Born in the Capital on September 21, 1938, Ronald “Ronnie” Sinclair went on to spend 30 years as a partner in the long-established chartered accountancy firm Chiene and Tait.

He attended Greenock Academy and then Edinburgh Academy, where he was captain of the athletics team and represented the school at hockey and squash. He was Scottish junior squash champion.

Ronnie was educated at Cambridge University, where he studied economics in between representing the institution in squash, athletics and rowing – earning him the nickname “Running Shoes Sinclair”.

A friend from his school days recalls: “I competed against Ronnie on the running track and always lost. He was an amiable and good-natured person. He wore his many talents lightly.”

Once qualified, he returned to north to train as an accountant with Chiene and Tait, which also involved enrolling at Edinburgh University.

Sport kept him busy when he wasn’t at his desk, before he became a partner with the financial firm in 1966.

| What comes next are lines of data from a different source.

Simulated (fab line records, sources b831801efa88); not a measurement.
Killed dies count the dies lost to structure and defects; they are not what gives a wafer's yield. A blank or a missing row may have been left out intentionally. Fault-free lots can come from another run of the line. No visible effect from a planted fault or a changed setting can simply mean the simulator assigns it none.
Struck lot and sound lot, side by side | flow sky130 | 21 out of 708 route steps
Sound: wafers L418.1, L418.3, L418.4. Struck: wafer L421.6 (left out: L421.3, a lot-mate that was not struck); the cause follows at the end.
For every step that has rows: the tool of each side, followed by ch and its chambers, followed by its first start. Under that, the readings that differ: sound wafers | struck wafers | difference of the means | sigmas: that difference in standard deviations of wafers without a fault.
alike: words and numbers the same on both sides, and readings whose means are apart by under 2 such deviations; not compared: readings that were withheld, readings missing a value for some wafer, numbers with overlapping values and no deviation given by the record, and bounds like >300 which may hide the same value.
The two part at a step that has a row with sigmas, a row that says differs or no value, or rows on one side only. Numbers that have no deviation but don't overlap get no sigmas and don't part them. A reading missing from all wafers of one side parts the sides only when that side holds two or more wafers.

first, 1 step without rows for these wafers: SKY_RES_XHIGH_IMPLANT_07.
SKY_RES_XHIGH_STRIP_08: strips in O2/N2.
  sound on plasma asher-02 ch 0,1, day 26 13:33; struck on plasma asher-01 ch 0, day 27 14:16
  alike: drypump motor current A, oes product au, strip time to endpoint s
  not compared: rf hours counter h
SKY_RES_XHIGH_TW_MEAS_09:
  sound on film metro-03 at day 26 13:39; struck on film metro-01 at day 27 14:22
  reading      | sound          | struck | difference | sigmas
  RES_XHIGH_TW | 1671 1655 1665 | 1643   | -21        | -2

Known as a meticulous accountant, he made use of his financial expertise away from his day job, acting as treasurer at Muirfield Golf Club and of the European Squash Rackets Federation.

He also served on the court of directors at Edinburgh Academy, was accountant to transport firm Handicabs, worked on behalf of the Scottish Association for the Study of Offending and was treasurer to the Queen’s Nursing Institute.

His financial brain was equalled by his sporting prowess. He represented Scotland at squash between 1967 and 1973 and served as president of the Scottish Squash Association from 1974-76 before leading the International Squash Federation from 1985-89.

In 1991, he received the Scottish Sports Council award for services to Scottish sport.

David Sandford, a former secretary of Bruntsfield Golf Club, where Ronnie was captain, recalls: “Ronnie tried to ensure that more funds were spent on the course, in his mind the main asset, than on the clubhouse.

“I remember once when he climbed Ben Nevis on a Saturday to be with his brother, Martin, when Martin bagged his final Munro, partied in Inverness that night and played in the match Southerness v Bruntsfield at Southerness on the Sunday, leading the Bruntsfield team to victory.”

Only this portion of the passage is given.